Senate lawmakers on Tuesday will hear the details of two tax credit scholarship programs that House members intended to prohibit when they passed a budget amendment last week aimed at banning private school vouchers.
Though the political sentiment behind the House's vote is clear — it sailed through 103-43 last week, and five lawmakers have since changed the record to say they intended to vote in favor — it is less obvious whether it would preclude the tax credit scholarship bills up for consideration before the Senate Education Committee.
The amendment from state Rep. Abel Herrero, D-Robstown, would prevent state money appropriated to the Texas Education Agency from going to fund private schools.
During debate on the floor, Herrero emphasized that he intended for his measure to outlaw tax credit scholarship programs, as he said in an exchange with state Rep. Chris Turner, D-Arlington.
"So a tax scholarship, or whatever you want to call it, is still public funds being diverted to a non-public school? And your amendment would seek to make sure that will not happen?" Turner asked.
"That's exactly right," Herrero said.
One of the scholarship bills up for debate, Senate Bill 23, by Dan Patrick, R-Houston, does not involve funds that would go to the Texas Education Agency. It allows businesses to apply for up to 15 percent back on their state taxes in exchange for donations to a scholarship program to help economically disadvantaged and at-risk students attend private school.
Another proposal, SB 1575, by Sen. Donna Campbell, R-New Braunfels, takes a different approach. It would reimburse parents for a portion of the state’s cost to educate their children so they could be enrolled in private schools. That money would come from TEA funds and requires the state's comptroller and education commissioner to implement the program.
The same is true for a third bill, SB 115, which would provide vouchers for special education students. That measure, already heard by the committee, is still pending.

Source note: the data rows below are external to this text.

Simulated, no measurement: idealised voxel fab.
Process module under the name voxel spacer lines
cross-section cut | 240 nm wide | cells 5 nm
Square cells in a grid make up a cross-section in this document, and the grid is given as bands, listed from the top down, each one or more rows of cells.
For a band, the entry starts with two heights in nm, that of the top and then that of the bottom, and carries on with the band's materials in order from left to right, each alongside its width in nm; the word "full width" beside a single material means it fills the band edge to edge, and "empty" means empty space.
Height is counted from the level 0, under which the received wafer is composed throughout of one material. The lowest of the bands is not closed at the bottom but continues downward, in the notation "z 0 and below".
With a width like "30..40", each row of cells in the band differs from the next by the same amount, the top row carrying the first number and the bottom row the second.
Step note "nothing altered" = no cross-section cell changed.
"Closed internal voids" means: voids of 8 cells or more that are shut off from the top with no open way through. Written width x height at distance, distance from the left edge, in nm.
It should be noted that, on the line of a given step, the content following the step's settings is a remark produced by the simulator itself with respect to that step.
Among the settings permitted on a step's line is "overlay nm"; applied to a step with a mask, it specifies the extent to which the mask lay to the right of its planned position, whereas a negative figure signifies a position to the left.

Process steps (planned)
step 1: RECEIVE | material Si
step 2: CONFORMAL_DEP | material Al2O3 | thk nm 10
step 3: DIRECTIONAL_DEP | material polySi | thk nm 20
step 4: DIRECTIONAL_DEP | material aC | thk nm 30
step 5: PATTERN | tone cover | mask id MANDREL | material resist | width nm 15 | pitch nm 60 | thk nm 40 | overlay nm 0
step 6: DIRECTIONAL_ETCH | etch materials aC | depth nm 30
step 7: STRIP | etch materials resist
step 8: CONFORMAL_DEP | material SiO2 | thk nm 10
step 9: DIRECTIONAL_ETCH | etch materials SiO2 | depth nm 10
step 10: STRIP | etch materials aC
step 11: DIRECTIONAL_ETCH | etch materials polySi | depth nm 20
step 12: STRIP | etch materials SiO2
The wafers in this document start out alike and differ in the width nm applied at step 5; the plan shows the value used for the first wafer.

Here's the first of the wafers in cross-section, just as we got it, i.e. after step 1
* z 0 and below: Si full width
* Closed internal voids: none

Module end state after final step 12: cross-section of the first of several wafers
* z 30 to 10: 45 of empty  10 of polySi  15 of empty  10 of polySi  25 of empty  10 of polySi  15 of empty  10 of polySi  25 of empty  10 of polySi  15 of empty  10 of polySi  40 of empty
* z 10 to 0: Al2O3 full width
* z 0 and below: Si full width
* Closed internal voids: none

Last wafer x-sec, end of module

DeEtta Culbertson, a spokeswoman with the Texas Education Agency, said the agency doesn't yet know if Herrero's amendment would affect such tax credit legislation because it "did not target a specific bill."
"If a voucher bill doesn't pass, then it would be moot, but if it does they would have to go back and specify,” she said.
Opponents of tax credit scholarship programs say that whichever form they take, they fit squarely within the definition of a voucher: It is a use of public money, or what would otherwise be public money, to send students to private schools. In an interview on Friday, Herrero said that his colleagues understood they were voting in favor of an “all encompassing” ban.
“The concept of diverting funds to private schools was rejected last night,” he said. “People asked me on the floor and I made that clear over and over again, that it would prohibit any diversion of funds that would otherwise go to our public schools."
State Rep. Bill Callegari, a Houston Republican who is carrying tax credit scholarship legislation in the House, confirmed Herrero’s account. He said that when he voted in favor of the amendment, he understood that it could prohibit tax credit scholarships like the one he was advancing.
Callegari said he generally does not support vouchers, but that he thought it was important to open the tax credit concept “for discussion to see if there is support.”
“It's a little bit of a dilemma, I have to agree, but sometimes there are things that have to be discussed,” he said.
As the two chambers work out their differences on the budget, opportunities remain for the Herrero amendment to be undone. In the meantime, leaders in the Senate have not backed off from their support of tax credit programs.
Enrique Marquez, a spokesman for Lt. Gov. David Dewhurst, wrote in an email that the lieutenant governor thought the House’s vote was "very short-sighted.”
"Too often it takes too long to turn failing schools around, which is why Lt. Gov. Dewhurst wants students to be able to transfer to well-performing schools or charters if serious progress is not being made," he wrote, adding, "If public schools were perfect, this discussion would not exist. Unfortunately, public schools aren't perfect.”